Detecting Inheritance during compile time

Question

I am unable to figure out why this code is returning false. I had the first version of partial specialization. It did not work, I tried with the second version. It did not work either.

UPDATE: I wanted to check if "Derived" is publicly derived from "Base".

UPDATE:

    template<typename TDerived, typename TBase>
    struct Derived_From
    {

    public:
        static void constraints(TBase*, TDerived* ptr) { TBase* b = ptr; ignore(b); }
        Derived_From() { void (*p)(TBase*, TDerived*) = constraints; ignore(p);}
    };

I found the above code snippet in Strostrup's homepage. But, it does not let the code compile if the derived class is not publicly derived from Base.

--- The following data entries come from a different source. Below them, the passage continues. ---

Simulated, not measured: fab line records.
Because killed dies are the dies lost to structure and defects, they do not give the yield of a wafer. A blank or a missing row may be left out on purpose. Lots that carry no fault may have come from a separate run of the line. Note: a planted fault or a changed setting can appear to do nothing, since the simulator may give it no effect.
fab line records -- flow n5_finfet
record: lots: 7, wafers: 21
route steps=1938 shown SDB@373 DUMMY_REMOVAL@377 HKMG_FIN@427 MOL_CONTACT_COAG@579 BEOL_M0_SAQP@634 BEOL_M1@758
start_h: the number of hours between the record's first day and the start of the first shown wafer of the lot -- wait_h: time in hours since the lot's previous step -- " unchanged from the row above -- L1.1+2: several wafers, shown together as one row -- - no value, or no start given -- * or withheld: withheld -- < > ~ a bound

template<class TBase, class TDerived>
struct IsDerived
{
    public:
    enum { isDerived = false };
};


template<class TBase>
struct IsDerived<TBase, TBase>
{
    public:
    enum {  isDerived = true };
};


template<class TBase>
struct IsDerived<TBase&, TBase&>
{
    public:
    enum {  isDerived = true };
};

int main()
{
    cout << ((IsDerived<Base&, Derived&>::isDerived) ? "true" : "false")
         << endl;
    cout << ((IsDerived<const Derived*, const Base*>::isDerived) ?
            "true" : "false") << endl;

} 

Answer 1

I always just use pointer initialization for this. Pointers implicitly convert only to a supertype (could be identity conversion or public base class), so it won't compile unless that relationship exists (and in the right direction).

e.g.

Parent* p = (Possibly_Derived*)0;

Oh wait, you're not wanting compilation to fail, but to set a variable? Here:

template<typename TParent>
bool is_derived_from( TParent* ) { return true; }

template<typename TParent>
bool is_derived_from( void* ) { return false; }

cout << is_derived_from<Parent>( (Possibly_Derived*)0 );

Here's a demo: http://ideone.com/0ShRF